Let’s face it . . . We all need a break sometimes. We need moment to step back, gain some perspective, recognize that we are more than the thoughts and emotions we are having in the immediate moment. We need a moment to realize that we are more than the physical pain, the grief, the fear, or the illness we are experiencing. It’s no wonder that, within the traditional path of yoga, four of it’s eight limbs are dedicated to learning to quiet and focus our minds. In yoga, it’s sometimes called “cultivating the witness.” We use our breath, our ability to focus and concentrate, our posture, and our intention to become familiar with that part of ourselves that can “witness” our thoughts, feelings, even our discomfort. We initially learn to recognize, and then gradually to be at home with, this witnessing part of ourselves. Once found, the witnessing place within us can be a powerful reminder that we are more than the sum of our immediate strong feelings, thoughts, story-lines, physical pain, even illness. Cultivation of the witness within ourselves empowers us to make choices where before we felt victim to circumstances and situations beyond our control. We meet the witness as a loving, non-judgmental place within ourselves. Spending time in this witnessing place creates a sense of sanctuary and peace.
We begin learning this process early on in yoga practice, and then we integrate it into our asana practice. Once we are able to consistently find it in yoga, it has the benefit of expanding outward into the rest of our lives.
Let’s take another look at a fun posture, good for opening us up for spring. “The Roaring Lion Posture (whose original Indian name is Simhasana) in Yoga is suitable for people of all ages and types (including old and weak) because it is relatively easy to perform. The posture is sometimes referred to as Bhairavasana . . . The posture gets its name because the face of the person performing it resembles the face of a Roaring Lion (Simha Mudra or Lion Face Gesture) because of the open mouth and extended tongue.” Kind of fun to combine lion pose with some spring bunnies . . . Everyone is doing it!
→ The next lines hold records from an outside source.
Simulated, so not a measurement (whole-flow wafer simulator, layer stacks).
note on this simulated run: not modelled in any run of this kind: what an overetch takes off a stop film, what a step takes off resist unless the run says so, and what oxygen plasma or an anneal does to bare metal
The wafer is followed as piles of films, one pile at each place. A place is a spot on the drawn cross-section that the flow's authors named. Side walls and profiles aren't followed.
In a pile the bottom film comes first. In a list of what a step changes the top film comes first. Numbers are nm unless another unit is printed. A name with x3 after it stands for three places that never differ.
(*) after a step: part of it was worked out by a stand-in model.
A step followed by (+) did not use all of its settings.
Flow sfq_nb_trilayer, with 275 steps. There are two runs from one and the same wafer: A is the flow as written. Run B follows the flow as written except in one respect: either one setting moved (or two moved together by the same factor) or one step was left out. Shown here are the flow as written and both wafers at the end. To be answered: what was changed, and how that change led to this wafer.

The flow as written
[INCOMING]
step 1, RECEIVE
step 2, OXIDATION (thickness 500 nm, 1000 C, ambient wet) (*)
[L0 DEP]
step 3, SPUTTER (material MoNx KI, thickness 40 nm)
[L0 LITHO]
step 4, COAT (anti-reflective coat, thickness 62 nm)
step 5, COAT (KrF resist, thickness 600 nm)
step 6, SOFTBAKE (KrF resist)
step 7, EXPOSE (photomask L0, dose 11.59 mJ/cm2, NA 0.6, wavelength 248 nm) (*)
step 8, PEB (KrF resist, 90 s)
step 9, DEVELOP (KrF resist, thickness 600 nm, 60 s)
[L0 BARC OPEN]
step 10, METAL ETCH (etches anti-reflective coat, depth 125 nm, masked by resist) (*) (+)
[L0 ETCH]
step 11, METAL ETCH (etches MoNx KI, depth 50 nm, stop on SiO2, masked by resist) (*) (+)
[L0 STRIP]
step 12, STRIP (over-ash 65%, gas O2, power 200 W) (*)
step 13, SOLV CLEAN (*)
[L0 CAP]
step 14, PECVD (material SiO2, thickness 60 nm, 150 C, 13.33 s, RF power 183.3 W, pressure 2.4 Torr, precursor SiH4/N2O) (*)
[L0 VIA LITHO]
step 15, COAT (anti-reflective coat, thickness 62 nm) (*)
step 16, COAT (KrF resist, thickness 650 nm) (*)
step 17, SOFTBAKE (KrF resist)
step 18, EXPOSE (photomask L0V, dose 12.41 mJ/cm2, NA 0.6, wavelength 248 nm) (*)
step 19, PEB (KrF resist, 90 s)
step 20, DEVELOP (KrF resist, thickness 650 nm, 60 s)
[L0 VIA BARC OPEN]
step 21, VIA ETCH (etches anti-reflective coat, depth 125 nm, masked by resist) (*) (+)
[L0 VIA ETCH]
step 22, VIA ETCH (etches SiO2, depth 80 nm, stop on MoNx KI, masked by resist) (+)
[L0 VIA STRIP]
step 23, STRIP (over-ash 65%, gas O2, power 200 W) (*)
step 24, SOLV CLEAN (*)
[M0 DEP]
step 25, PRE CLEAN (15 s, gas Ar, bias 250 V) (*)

I live in a place that is filled with Sri, the sanskrit word for beauty. This area is known as the “Palouse.” My family has now lived here for four generations, and I’m a part of a group of women who lovingly know ourselves as the “Daughters of the Palouse” (our self-proclaimed acronym is “D.O.P.e S.”). My love of this small corner of the world pulled me out of a forward-advancing career in Cambridge, MA, and back to the hills and fields where I have grown up and that I love. For me, my yoga practice is not only good physical exercise, but it is also a spiritual practice that allows this sense of connection to deepen. Because of yoga, I am regularly pulled off of my mat and into community. I find that my yoga practice feels “complete,” not when I get into a perfect asana, but when I find that I am able to fully integrate the lessons that I learn on the mat into the actions that I take in my community and world to make it a better place. So working toward preservation of our local eco-system, understanding food security, participating in developing more sustainable solutions to growing issues of homelessness in our community . . . These are all a part of my practice. The mat is my “launching pad,” as well as one part of my home base.
As you can see in the photo, we are now in the season of harvest around the Palouse. The native people of our area recognized this time as a separate season — the time of gathering in and taking stock, a time in which abundance was celebrated and shared, rather than horded. I feel this same need in my yoga practice. Harvest yoga is a season to take stock of the wisdom of our bodies and celebrate that abundance — however it looks — rather than focus on how we may perceive ourselves to be lacking. And then, out of that sense of abundance and spaciousness, we take it beyond ourselves and into our lives and communities. Where does your yoga lead you in the world? More about being a Palouse yoga gal, though all the seasons, to come . . .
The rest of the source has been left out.